As its middle class grows, Asia leads the world in amusement park attendance growth. Visitation rose by 7.5 percent last year compared with a 3 percent to 4 percent increase in the Americas, according to the Themed Entertainment Association. Eight of the most-attended parks in last year were in Japan, Hong Kong or South Korea.

American theme parks companies are busy with expansion. Shanghai Disneyland is currently under way, Orlando-based SeaWorld Entertainment Inc. recently signed agreements to expand into in Asia. This summer, Twentieth Century Fox announced plans to build a South Korean theme park and Six Flags Entertainment Corp. said it will open multiple parks in China over the next decade.

Companies that are not household names in America are planning many other projects.

ITEC has been working with the Dalian Wanda Group, a Chinese conglomerate, on a mixed-use development in the city of Wuhan. It will include a movie theme park that will open later this year.

ITEC’s projects include a simulator filled with scenes of earthquakes and tsunamis, and a live theater production called Ultimate Energy. It also recently worked on the Harry Potter and the Forbidden Journey ride at Universal Studios in Japan.

It’s not just in Asia, however, as ITEC also is providing work for a future Viking-themed amusement park in Norway.

“International projects are primarily driving our short-term growth,” vice president Jerry Pierson said.

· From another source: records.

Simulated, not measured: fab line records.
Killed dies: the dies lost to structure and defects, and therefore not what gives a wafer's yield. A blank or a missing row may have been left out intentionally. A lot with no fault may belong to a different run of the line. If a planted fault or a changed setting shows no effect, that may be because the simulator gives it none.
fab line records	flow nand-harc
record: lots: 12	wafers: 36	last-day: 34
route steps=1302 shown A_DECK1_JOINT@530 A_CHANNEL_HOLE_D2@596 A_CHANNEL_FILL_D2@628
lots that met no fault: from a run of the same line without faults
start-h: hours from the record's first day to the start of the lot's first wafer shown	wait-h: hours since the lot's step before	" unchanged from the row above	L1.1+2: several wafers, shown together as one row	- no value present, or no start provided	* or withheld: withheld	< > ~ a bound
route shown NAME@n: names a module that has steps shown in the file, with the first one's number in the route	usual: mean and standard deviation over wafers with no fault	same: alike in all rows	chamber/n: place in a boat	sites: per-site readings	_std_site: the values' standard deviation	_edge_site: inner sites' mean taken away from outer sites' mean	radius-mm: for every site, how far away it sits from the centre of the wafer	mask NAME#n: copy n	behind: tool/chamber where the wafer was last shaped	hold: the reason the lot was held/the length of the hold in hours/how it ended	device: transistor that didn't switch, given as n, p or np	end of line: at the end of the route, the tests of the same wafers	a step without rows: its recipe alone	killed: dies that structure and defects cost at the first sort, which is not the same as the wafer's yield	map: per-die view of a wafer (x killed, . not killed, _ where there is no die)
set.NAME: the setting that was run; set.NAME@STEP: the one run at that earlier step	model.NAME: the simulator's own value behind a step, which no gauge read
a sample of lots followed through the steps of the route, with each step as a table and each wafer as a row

The U.S. market is still recovering from the economic downturn and “is just now starting to come back to life,” he said. Over the past few years, that created a shift in where ITEC has won contracts.

In the past few years, international projects have grown from about 35 percent of ITEC’s business to more than 75 percent. That new source of revenue creates different demands.

“The foreign markets, they want something really fast and right now,” Pierson said. “There’s no patience for the clock.”

Clients often want something elaborate. One project ITEC is now designing wraps a roller coaster around a motion-simulator ride.

Language barriers, different currencies, and time differences are other challenges.

To navigate an unfamiliar landscape, accesso signed a recent deal with South Korean consultant Vision Works Global to help broker deals with attractions. It wanted somebody in the country with whom operators could have a day-to-day relationship.

Allen’s IDEAS recently signed a similar deal with a Chinese partner who will help market projects there.

“Ultimately we will have a team in China, probably comprised of both westerners and Chinese,” said Allen.

“We’ve been watching what happens in the Mideast and overseas. We kind of chose China as our point of opportunity to venture abroad and see what we could do,” Allen said. “There’s about 900 million people in China moving over the next decade into the middle class …There’s a natural market in China to create immersive opportunities for people.”